Correctness. Load-bearing assumptions: (a) a 4-variable aggregated state (CSO+flooding volume, stored volume, inflow, outflow) captures sufficient system dynamics for a 139-node network; (b) an emulator trained on Chicago-histogram synthetic rainfalls generalizes to real rainfall and to the RL sampling distribution; (c) on/off binary pump control is adequate for the operational task. All three are plausible but not formally verified in the paper.

Contributions. - Koopman emulator (DLEDMD) for nonlinear UDS dynamics, achieving higher recursive-prediction NSE (0.931–0.994) than linear regression (0.072–0.961) and comparable to MLP, with an explicit linear structure enabling interpretability. - Emulator-based RL framework substituting SWMM with the Koopman emulator during training, yielding 79.67× higher data usage rate (DUR). - New DUR metric quantifying ratio of control-relevant state data to total environment output data during RL sampling. - Uncertainty analysis evaluating robustness to 50 Monte Carlo rainfall events and ±5% state input noise.

Clarity. Well-structured with a clear route-map figure; mathematical notation is dense but consistently defined; the "interpretability" discussion in Section 6.1.2 is qualitative rather than demonstrating quantitative physical insight from the eigenfunctions.

Second pass — content

Main thrust: Replacing SWMM with a Koopman emulator (DLEDMD) during RL training for pump scheduling reduces training cost and data waste while achieving flood/CSO mitigation performance comparable to SWMM-trained agents, and outperforms linear and MLP baseline emulators on recursive prediction accuracy.

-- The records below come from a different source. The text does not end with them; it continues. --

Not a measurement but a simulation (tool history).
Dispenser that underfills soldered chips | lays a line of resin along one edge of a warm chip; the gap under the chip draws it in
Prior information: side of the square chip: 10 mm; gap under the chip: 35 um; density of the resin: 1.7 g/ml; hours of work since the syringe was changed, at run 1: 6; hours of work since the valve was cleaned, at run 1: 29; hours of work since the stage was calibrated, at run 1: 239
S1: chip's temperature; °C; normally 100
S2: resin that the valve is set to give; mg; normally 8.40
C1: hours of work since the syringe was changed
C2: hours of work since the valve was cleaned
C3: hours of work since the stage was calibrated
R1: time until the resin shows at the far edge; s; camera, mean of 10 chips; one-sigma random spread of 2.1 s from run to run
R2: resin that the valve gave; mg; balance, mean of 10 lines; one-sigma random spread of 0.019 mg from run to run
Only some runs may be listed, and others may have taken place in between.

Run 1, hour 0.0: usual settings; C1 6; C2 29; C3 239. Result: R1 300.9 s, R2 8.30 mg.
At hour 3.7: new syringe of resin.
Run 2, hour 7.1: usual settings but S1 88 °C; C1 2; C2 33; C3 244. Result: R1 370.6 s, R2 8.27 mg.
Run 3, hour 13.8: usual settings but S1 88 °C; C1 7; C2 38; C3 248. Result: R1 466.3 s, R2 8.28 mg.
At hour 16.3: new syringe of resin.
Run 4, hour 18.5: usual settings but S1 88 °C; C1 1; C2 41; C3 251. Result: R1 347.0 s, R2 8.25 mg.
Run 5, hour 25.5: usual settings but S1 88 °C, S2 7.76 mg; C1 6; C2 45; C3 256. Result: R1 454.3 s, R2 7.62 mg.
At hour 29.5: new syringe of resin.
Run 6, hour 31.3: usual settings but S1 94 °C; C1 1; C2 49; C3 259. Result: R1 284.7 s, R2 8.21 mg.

Supporting evidence: - DLEDMD recursive-prediction NSE: 0.931–0.994 across 4 test rainfalls; Linear NSE: 0.072–0.961; MLP NSE: 0.817–0.963 (Table 5, unitless). - DUR of emulator-based RL is 79.67× higher than SWMM-based RL (Tables 10–11; absolute DUR values not reproduced in the extracted text but ratio stated). - Training run on a single office laptop (Intel Core i7-9750 @ 2.60 GHz, 16 GB RAM); emulator-based RL training with n = 1,000 steps completes faster than SWMM-based RL at n = 200 steps (specific wall-clock times in Tables 10–11, not fully extracted here). - CSO + flooding volumes (10³ m³) at n = 20: DLEDMD-DQN 20.4–61.3 vs. SWMM-DQN 16.3–55.4 vs. water-level system 19.8–59.1 across Rain1–8 (Table 6); emulator-based agents approach SWMM-based performance by n = 1,000. - Uncertainty analysis: 50 rainfall Monte Carlo runs yielding RSI distributions; 20 noisy-input trajectories per test event using U(0.95, 1.05) multiplicative noise.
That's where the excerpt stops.